There’s a quote that’s often attributed to Albert Einstein which goes:

“If you can’t explain it simply, you don’t understand it well enough.”

Whether or not Einstein himself actually said this (it’s never been properly sourced, so it’s likely he didn’t), it’s still an insightful observation. It’s also one that yields a pretty powerful study tip when reversed:

**If you want to understand something well, try to explain it simply.**

By attempting to explain a concept in simple terms, you’ll quickly see where you have a good understanding of that concept. You’ll *also* be able to **instantly pinpoint your problem areas, **because they’ll be the areas where you either get stuck or where you end up resorting to using complex language and terminology.

This is the idea behind the **Feynman Technique.**

Named after the Nobel Prize-winning physicist Richard Feynman – who, in addition to being a brilliant scientist, was also called “The Great Explainer” for his ability to relay complex ideas to others in simple, intuitive ways – the Feynman Technique is a method for learning or reviewing a concept quickly by explaining it in **plain, simple language**.

In addition to helping you pinpoint those problem areas in the concept you’re trying to learn, the Feynman Technique gives you a quick, efficient way to shore up those areas using **targeted learning**. It’s a simple technique, but it’ll help you study much more efficiently once you put into action.

So how do you actually use it?

## How to Use the Feynman Technique

Since the root of this technique involves **explaining the concept, **you could execute it in a number of ways – including literally grabbing a friend and explaining to them what you’re learning. However, you don’t always have willing friends at hand, so here’s the simpler method that just involves a sheet of paper.

**Step 1:**Grab a sheet of paper and**write the name of the concept**at the top. You can use pretty much any concept or idea – even though the technique is named after Feynman, it’s not limited solely to math and science.**Step 2:**Explain the concept in your own words**as if you were teaching it to someone else**. Focus on using plain, simple language. Don’t limit your explanation to a simple definition or a broad overview; challenge yourself to work through an example or two as well to ensure you can put the concept into action.**Step 3:**Review your explanation and identify the areas where you**didn’t know something**or where you**feel your explanation is shaky**. Once you’ve pinpointed them, go back to the source material, your notes, or any examples you can find in order to shore up your understanding.**Step 4:**If there are any areas in your explanation where you’ve used lots of technical terms or complex language, challenge yourself to**re-write these sections in simpler terms**. Make sure your explanation could be understood by someone without the knowledge base you believe you already have.

That’s it!

## 3 Examples of the Feynman Technique in Action

As I mentioned earlier, simply defining a concept is only half the battle. If you want to explain is clearly, you have to **apply it** by working through examples.
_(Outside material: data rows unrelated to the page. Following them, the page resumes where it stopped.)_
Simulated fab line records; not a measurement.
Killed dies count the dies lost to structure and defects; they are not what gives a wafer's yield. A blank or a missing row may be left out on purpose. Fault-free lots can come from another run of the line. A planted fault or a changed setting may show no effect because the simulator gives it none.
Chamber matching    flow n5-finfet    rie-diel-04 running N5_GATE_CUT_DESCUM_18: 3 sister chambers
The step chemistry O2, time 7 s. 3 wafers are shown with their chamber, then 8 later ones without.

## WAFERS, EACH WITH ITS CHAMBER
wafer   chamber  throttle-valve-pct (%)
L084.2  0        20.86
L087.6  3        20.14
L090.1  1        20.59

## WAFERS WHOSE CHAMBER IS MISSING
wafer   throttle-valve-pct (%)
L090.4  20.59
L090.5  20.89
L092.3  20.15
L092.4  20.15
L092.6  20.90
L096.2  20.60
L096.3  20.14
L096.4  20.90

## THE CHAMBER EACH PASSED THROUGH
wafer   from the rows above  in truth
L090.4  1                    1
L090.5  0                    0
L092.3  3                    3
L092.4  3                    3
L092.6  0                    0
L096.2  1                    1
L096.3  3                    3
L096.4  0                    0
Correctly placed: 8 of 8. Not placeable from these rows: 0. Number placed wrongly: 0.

In the spirit of eating my own dog food, I’ve included three examples of how you might use the Feynman Technique below.

### Example #1: The Pythagorean Theorem

We’ll start with a very simple example. The Pythagorean Theorem shows how you can find the length of any right triangle’s hypotenuse:

When I initially started writing this explanation, I simply wrote the sentence at the top and then added the formula.

However, note how the final page has a couple of additions:

- A small picture showing what a right triangle is
- An arrow clarifying the nature of C in the formula

This was my attempt to go back and further simplify the explanation. Even with a basic mathematical theorem like this one, there are still assumptions and terms that encompass ideas that you may not be 100% clear on. Challenge yourself to identify those things and define them.

### Example #2: Bayes’ Theorem

Since the Pythagorean Theorem is a pretty simple concept, I thought you might like to see an example using something more complex. **Bayes’ Theorem** – a concept used in probability theory and statistics – fit the bill nicely.

And here’s a page working through a specific example and using the formula:

These pages do a decent job of explaining Bayes’ Theorem at a very broad level, but I’ll be the first to admit that this is a topic that takes a *good long while *to truly grasp.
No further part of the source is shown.